## Section52.6Time Dilation

I will now work out relation between time duration in two frames that are in uniform relative motion as shown in Figure 52.6.1. An Einstein clock is placed in frame S', which moves with respect to frame S at uniform velocity $V$ towards positive $x$-axis. The clock is not moving with respect to S'. Figure 52.6.1. (a) An expanded view of a clock at origin in frame S' as clock and frame move with respect to frame S. In frame S', clock is at rest, hence path of a photon is vertical. (b) Path of a photon of the clock in S' as observed in frame S. Since clock is moving to the right, the path of the photon is at an angle.

In S', to time for one trip of light M$_1$M$_2$M$_1$ takes time $\Delta t'$ in which light goes a distance $2L\text{.}$ Therefore,

\begin{equation} 2 L = c \Delta t'.\label{eq-time-in-S-prime}\tag{52.6.1} \end{equation}

In Figure 52.6.1(b), light path in frame S is shown. Since clock is moving light particle in its flight will move with the box and its position will take a slanted path in frame S. Let the total time taken in this frame is $\Delta t\text{.}$ From the right-angled triange in this figure we can write the following.
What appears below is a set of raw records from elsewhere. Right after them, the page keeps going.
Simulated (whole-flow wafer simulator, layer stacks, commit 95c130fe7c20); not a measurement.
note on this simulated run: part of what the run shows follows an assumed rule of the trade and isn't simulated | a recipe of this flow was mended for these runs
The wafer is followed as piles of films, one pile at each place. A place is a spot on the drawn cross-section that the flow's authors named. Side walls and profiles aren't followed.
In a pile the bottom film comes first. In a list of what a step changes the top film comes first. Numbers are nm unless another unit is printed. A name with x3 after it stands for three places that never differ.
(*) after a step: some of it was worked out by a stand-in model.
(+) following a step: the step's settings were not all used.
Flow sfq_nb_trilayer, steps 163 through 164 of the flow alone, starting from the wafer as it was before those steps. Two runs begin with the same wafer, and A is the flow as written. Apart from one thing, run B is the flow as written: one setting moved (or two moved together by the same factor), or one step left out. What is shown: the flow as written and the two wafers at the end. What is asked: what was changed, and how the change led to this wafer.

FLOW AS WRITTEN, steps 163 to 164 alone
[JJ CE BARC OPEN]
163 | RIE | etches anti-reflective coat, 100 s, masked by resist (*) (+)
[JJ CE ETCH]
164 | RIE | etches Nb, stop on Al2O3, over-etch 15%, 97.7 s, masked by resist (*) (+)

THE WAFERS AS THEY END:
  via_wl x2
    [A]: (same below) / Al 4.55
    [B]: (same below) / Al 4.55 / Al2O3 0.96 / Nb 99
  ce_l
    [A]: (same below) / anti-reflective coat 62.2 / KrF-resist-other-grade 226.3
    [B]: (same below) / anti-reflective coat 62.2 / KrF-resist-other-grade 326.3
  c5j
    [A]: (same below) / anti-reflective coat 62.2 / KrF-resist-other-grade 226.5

\begin{equation*} \left( c\frac{\Delta t}{2} \right)^2 = L^2 + \left( V\frac{\Delta t}{2} \right)^2. \end{equation*}

Now, using Eq. (52.6.1) in here, we will get after some simplification.

\begin{equation} \Delta t = \frac{\Delta t'}{\sqrt{ 1- V^2/c^2 }}. \label{eq-time-in-S-from-time-in-S-prime}\tag{52.6.2} \end{equation}

Since relative speed of frames $V$ is always less than speed of light $c\text{,}$ the denominator is less than 1 and hence the time elapsed in frame S is larger than the time elapsed in S', where clock is at rest. This is called time dilation. Frame S' is also called rest frame of the clock. Since $\Delta t' \lt \Delta t\text{,}$ we can say that:

Moving clock (a clock in S') runs slower (a clock in S).

The 1/square root on the right side of this equation offers frequently in special relativity. Itis given its own symbol, $\gamma$ (gamma).

\begin{equation} \gamma = \frac{1}{ \sqrt{ 1- V^2/c^2 } }.\tag{52.6.3} \end{equation}

The time dilation formula becomes simple when we use $\gamma\text{.}$

\begin{equation} \Delta t = \gamma\,\Delta t'.\tag{52.6.4} \end{equation}

You can read this as $(\text{moving}) = \gamma (\text{rest})$ so you would know which frame would have longer duration.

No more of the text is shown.